Recently I was invited by Chess In Schools and Communities to talk to them about National Curriculum mathematics and I spent a delightful day with an inspiring group of people. CSC have a project in which a chess tutor works alongside the Y5 teacher for a lesson a week; their task is to teach the children chess and the project will be evaluated to see if there is an effect on the children’s mathematics learning. A separate project at Manchester Metropolitan University has already found some very positive suggestions that Y3 chess-players did substantially better when given a test involving non-verbal reasoning, maths, and problem-solving questions.
There are some areas of the Y5 programme of study where mathematics can clearly draw benefits from chess – co-ordinates, symmetry, translation. Even more obvious are the links with the problem-solving thinking we’re accustomed to call Using And Applying Mathematics, where the current Y5 curriculum requires children to “Solve problems …, Explore puzzles, find / confirm solutions …, Plan and pursue an enquiry …, Explore patterns and relationships, …, Explain reasoning, …”.
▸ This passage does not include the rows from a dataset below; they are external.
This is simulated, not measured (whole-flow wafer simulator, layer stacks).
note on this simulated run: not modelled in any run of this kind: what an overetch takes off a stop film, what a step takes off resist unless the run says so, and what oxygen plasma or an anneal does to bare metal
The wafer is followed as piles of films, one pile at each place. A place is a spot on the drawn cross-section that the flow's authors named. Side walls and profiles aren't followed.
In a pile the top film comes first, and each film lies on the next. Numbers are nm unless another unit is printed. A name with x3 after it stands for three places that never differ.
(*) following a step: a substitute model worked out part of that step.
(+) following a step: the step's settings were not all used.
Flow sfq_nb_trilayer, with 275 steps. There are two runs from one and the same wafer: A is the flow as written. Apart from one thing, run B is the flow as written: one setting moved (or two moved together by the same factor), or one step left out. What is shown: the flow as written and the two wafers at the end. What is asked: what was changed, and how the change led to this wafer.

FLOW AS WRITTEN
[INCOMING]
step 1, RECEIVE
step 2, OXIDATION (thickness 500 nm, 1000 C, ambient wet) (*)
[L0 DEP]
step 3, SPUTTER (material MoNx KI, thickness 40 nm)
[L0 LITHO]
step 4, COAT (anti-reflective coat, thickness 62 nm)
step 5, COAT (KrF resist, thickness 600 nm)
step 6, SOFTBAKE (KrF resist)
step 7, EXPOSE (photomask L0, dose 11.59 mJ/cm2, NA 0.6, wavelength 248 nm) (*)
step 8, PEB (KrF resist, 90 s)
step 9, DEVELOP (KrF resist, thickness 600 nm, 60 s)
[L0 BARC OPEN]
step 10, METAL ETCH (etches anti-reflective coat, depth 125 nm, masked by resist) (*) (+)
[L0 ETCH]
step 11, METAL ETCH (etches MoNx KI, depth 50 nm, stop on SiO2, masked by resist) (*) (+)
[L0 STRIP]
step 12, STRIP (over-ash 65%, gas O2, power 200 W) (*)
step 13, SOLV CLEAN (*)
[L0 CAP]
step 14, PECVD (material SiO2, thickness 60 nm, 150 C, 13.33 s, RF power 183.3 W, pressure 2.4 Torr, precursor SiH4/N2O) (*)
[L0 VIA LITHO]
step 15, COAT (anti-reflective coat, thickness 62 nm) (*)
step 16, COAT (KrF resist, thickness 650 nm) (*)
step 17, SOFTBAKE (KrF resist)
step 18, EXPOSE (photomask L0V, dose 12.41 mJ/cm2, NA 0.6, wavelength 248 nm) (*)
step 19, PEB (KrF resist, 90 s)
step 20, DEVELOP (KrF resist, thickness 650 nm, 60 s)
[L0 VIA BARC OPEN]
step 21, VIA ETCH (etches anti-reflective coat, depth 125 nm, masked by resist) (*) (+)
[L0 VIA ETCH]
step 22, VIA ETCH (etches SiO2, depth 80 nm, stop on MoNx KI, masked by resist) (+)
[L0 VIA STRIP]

I’ve spent a lifetime using games in the classroom, and I suggested that using games offers four main benefits. A game like chess contributes to all four, and the maths classroom will draw particular benefits from the third and the fourth:
…… Games have a socialising value – children need to take turns, win and lose with grace, abide by the rules and the etiquette,
……Games are part of our cultural heritage (chess, cards, dominoes, backgammon, …); and from outside the UK chess itself, and Go, mancala, …. ,
……Games give enjoyment, and an environment in which children can accept high levels of challenge,
……Playing a game requires skills of observation, analysing, forming a plan, asking “What happens if?” These have a very high correlation with the skills used in Using and Applying Mathematics.
You can find out about CSC at http://www.chessinschools.co.uk/
http://educationendowmentfoundation.org.uk/projects will give you information about the research project.
You may not have come across the Education Endowment Foundation. I’m pretty sure the Secretary of State hasn’t, because otherwise I rather doubt he’d continue to fund it – many of its findings are likely to be unpalatable to him and his colleagues.
In its Toolkit the EEF looks at all the research relating to a number of teaching initiatives and quantifies their effects. The results are given in the form of the amount of the additional months of progress pupils are likely to make in a year as a result of the approach being used in school.
Feedback, and Meta-Cognition and Self-Regulation (“Learning To Learn”), are both capable of adding as much as eight months of progress. One-To-One Tuition is one of a further half-dozen strategies which can produce at least five months’ extra progress in a year.
On the other hand, Extending the School Day, and giving Homework in Primary Schools are among those policies which generate only small benefits, while School Uniform results in no added progress.
Some initiatives actually have negative effects. Using Ability Grouping may result in progress on average being reduced by a month, while requiring students to Repeat A Year has the worst results of all the 30+ strategies surveyed; not only is it an expensive initiative, but after one year, students who are required to repeat are four months behind those who move on.